During the past three and a half years, any notion of an investment safe haven—a place where money can be put with little or no risk—has disappeared.
At Goldman Sachs Asset Management, we commissioned the Economist Intelligence Unit in 2010 to conduct a survey among European investors to gauge thinking following the crisis. The survey, “Assessing and Explaining Risk,” posed questions to 289 private and corporate investors and financial advisers across Europe.
The results showed that respondents’ perception of risk had increased in all asset classes. The status of those such as cash and fixed income—normally assumed to be safe—had been challenged. At the same time, 61 per cent of British investors expected a mix of strong growth in emerging markets and low growth in developed markets.

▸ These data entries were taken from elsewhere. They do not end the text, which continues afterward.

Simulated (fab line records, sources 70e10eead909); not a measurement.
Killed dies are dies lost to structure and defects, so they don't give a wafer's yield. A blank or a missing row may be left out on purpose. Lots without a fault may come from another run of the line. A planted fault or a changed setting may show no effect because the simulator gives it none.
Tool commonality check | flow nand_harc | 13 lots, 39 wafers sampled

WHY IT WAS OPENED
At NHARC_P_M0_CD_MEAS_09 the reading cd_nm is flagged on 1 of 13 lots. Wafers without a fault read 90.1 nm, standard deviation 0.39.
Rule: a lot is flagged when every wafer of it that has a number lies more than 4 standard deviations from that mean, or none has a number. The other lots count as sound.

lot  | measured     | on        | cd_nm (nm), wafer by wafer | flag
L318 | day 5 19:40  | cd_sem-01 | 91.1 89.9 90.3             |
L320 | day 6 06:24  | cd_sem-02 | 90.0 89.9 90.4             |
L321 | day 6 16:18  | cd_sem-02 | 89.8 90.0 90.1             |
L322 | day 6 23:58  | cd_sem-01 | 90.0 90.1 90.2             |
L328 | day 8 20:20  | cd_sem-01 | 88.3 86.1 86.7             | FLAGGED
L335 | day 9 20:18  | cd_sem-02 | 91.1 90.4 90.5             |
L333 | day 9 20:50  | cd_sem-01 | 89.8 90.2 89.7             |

Yet here’s the paradox: most investors still have a huge home market bias in their investment strategies, meaning they prefer to buy securities listed in their own country. But the sovereign debt crisis in Europe has exposed the dangers of such traditional thinking. With risks and opportunities surfacing in unexpected places, there is now a powerful case for investors to adopt more flexible and opportunistic strategies.
Bond portfolios with a global span are increasingly attractive. An unconstrained approach is appropriate now that markets are shaped by global forces including sovereign debt risk, global fiscal imbalances, and concerns about inflation and interest rates.
Most new opportunities can be found in the emerging world—but the term “emerging” is as outdated as “safe haven.” If a country already constitutes 1 per cent or more of global gross domestic product, should it really be called “emerging”? Currently, there are eight such countries: Brazil, Russia, India, China, Mexico, South Korea, Turkey and Indonesia. Jim O’Neill, the chairman of Goldman Sachs Asset Management, is now arguing for these countries to be classified as “growth markets.”
Not only are growth markets already powering a big part of the world economy, but their size and macroeconomic prospects also offer the potential for transformational growth in the coming decades. We believe that they will be eight out of the top ten contributors to global growth in the current decade, potentially adding about $16 trillion to global GDP, which is at least three times the potential GDP contribution from the US and Europe combined.
There are many ways for investors to access growth markets, both through buying stocks or bonds. One obvious route is through investment in regional or “composite” funds, which hold assets from companies in a wide range of markets; but there are also numerous country specific strategies focusing on countries such as Brazil, China, India and Korea. Increasingly, investors are looking at emerging market debt funds, given the strong economic positions of many of the growth market economies.
There are also less obvious ways of investing in growth markets. For investors who consider them an unknown quantity or as being too risky, investments in European or US equities funds can give indirect exposure to the growth markets. Amid the gloom and doom in the developed world, it should be remembered that Europe and the US are about more than just the sovereign debt crisis. In Europe and the US, many established companies make money from Asia and Latin America in particular, and derive an increasing proportion of their revenues from them.
But how can the value and performance of companies in different countries be compared? Most indices use a methodology based on the total value of all the outstanding shares in a company—the “market capitalisation.” There are some problems with this. Historically, this method has tended to increase the risk of bubbles. In the late 1980s, this happened with Japanese stocks in the MSCI World Index and again, in the late 1990s, a bubble formed in IT stocks within the S&P 500 Index. The asset management industry needs to consider new methods of valuing companies, which pay more attention to the GDP growth of the host country. This would take into account the rising influence and importance of the world’s new growth markets in particular and would help investors get a more appropriate level of exposure to the long-term sources of return.
Whether in bonds or equity investment, the danger to investment portfolios lies in the illusion that there are safe havens in either particular asset classes or individual countries. The realisation that there are not shouldn’t paralyse investors, however. The investment world offers plenty of new opportunities, but to find them we might have to look overseas, to places that we have not paid attention to before. That is the challenge for 2012 and beyond.